Cyberinfrastructure, Innovation and University Policy


Cyberinfrastructure, Innovation and University Policy

February 21, 2008
(reception the night of February 20)


sponsored by
Ewing Marion Kauffman Foundation
National Science Foundation
Science Commons
University of Michigan


at the
Keck Center of the National Academies
500 Fifth St., NW
Washington, DC

by invitation


Research universities hold a unique, central position in a global economy increasingly dependent on knowledge. The successful integration of education and research has stimulated regional and national growth, generating hopes of future growth as well as expectations that universities should generate economic returns on their own. But while universities are still seen as local assets, they must perform in an environment where critical resources – data, standards, tools, skills, and expertise – are becoming ever more mobile and globally accessible.

At the same time, the entire academic enterprise is greatly empowered by these resources, which are used to develop and manage knowledge in new ways by faculty, staff, and students. The success of the Internet provides a compelling account of transformation and leadership within the academic community. Researchers pioneered the early development of the Internet, while leading universities helped it expand from a research project used for research to a production infrastructure primed for commercialization and unlimited uses.

As distinct from conventional notions of technology transfer, commercialization of the Internet did not simply lead to an end product outside of higher education. Rather it signified an ongoing, decentralized and distributed process of transformation inside and outside of academia. The institutional roots of cyberinfrastructure lie in open science, and it draws on the precepts and technology of the open Internet. It is not limited to the sciences but stands as a landmark concept within a broad continuum transforming how knowledge is generated, organized, and applied.

In an environment of intensifying competition and globalization, the Internet has affected commerce far more than it has changed the university. Yet universities face the same lowering of barriers and blurring of boundaries – across distant locations, between informal communication and formal publication, among disciplines and professions, among institutions, between institutional mission and market forces, between scientific research and commercial innovation. The Internet has enhanced and intensified interaction between the campus and the world beyond. It has amplified, diversified, and extended collaboration and the movement of knowledge and know-how in and out of the university. It has accelerated innovation, favoring outsourcing over vertical integration, multiparty over bilateral collaborations, and complex parallel interaction relative to linear, serial processes.
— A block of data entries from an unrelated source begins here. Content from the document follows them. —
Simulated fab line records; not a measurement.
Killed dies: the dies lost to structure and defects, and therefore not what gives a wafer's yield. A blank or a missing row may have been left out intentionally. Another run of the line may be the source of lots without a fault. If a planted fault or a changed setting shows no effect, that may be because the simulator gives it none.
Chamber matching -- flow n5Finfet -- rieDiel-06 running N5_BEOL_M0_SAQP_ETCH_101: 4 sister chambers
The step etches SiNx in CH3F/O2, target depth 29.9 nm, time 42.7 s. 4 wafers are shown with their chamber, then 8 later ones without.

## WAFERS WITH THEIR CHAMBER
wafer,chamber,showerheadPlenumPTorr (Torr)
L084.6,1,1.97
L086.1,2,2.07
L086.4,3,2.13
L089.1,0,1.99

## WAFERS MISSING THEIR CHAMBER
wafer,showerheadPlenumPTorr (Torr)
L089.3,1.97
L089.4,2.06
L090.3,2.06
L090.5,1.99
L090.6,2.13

The Internet exemplified technology push. It was, and is, an enabling platform open for innovators to build on in many unforeseeable ways. By contrast, cyberinfrastructure is human-centered, designed from the bottom up for the knowledge needs of user communities. Its greatest value is in its use – i.e., context-specific design and integration rather than the component data, instruments, bandwidth, and other particular resources (all of which may be shared with other users). While cyberinfrastructure commonly supports research, it can also support downstream applications and processes, collaborative software development, or electronic commerce.

For the university, cyberinfrastructure is many different things: a tool for addressing specific research problems, a vehicle for managing research and education, a challenge to business as usual, an object of research and innovation, and an opportunity to redefine the university’s relationship to the world. Cyberinfrastructure presents academic leaders with a grand challenge close to home: how to marshal knowledge, technology, and innovation to best advance more knowledge, technology, and innovation.